Set in a Chicago seething with physical and psychological violence, Cyrus Colter's The Hippodrome is an examination of power and exploitation and their entanglement with sexuality. The central character, Yeager, has murdered his wife and her white lover. Fleeing the police, he is both offered refuge and held captive in the Hippodrome, a ghetto house where a troupe of blacks stage sexual theater for white audiences. The murderer becomes a victim, the fugitive is caught in the spotlight. Colter's subtle treatment of sensational subject matter, and his careful delineation of his characters' conflicting motives, make The Hippodrome a classic of modern fiction.
It's clear this is going to get dark less than 10 page in when the protagonist unwraps the human head he's been carrying around with him. And then it does, but not in the expected way, with a balance of suspense and unease. Colter, a former Chicago lawyer with a seeming intimacy with gritty streetlife, fuels his pulp-lit narrative with anticipation of lurid detail kept just out of sight, instead shifting to focus on pathos, internal struggle, and a kind of Faulknerian sense inevitable tragedy. Ultimately it's the bitter insights on the socioeconomic structures of race at the edge of the Civil Rights era that makes this memorable.
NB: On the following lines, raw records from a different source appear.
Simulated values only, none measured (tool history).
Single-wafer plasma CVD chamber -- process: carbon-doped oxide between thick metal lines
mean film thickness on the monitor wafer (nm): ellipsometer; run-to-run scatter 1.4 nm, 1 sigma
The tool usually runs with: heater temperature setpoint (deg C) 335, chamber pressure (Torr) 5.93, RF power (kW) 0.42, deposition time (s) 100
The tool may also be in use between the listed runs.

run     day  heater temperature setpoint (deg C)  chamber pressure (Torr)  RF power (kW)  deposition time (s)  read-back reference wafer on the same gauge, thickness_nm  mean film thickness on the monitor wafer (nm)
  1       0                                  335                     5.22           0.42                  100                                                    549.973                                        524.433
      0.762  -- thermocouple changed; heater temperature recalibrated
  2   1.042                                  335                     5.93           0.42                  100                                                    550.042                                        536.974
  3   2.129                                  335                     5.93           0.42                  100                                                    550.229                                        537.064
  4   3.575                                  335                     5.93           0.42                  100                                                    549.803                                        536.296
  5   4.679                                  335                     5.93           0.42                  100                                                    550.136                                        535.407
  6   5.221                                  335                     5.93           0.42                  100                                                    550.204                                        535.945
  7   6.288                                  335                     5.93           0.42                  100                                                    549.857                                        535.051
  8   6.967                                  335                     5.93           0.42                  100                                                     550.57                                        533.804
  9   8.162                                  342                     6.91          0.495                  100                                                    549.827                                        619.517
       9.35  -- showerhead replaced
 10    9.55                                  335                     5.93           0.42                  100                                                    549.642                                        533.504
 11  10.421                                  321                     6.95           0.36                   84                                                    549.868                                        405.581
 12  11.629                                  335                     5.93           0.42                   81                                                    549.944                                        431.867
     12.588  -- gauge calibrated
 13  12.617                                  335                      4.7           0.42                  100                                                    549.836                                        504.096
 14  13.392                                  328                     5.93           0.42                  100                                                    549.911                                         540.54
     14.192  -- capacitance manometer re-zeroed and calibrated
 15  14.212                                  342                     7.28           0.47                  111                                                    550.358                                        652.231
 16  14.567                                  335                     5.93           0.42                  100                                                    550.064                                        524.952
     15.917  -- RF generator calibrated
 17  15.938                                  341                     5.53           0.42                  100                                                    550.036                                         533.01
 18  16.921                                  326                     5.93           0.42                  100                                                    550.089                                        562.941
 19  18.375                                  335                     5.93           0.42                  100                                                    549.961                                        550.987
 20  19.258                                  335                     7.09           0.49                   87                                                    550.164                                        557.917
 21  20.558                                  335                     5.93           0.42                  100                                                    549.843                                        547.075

I loved this book, because it was my first time reading a book under the suspense genre. I thought it was just fiction, but I realized it was suspense when I literally couldn't put the book down after completing each chapter. The way Cyrus Colter has you on edge and so damn eager to figure out what the hell is going on is crazy. Loved reading this man, I flew through this book like no other book that I've ever read.
Was disappointed that I did not like this book more, since I enjoyed Colter's collection The Beach Umbrella. The concept is very Black Arts Movement-esque and reminded me of Amiri Baraka, but I did not find the characters compelling or fully realized.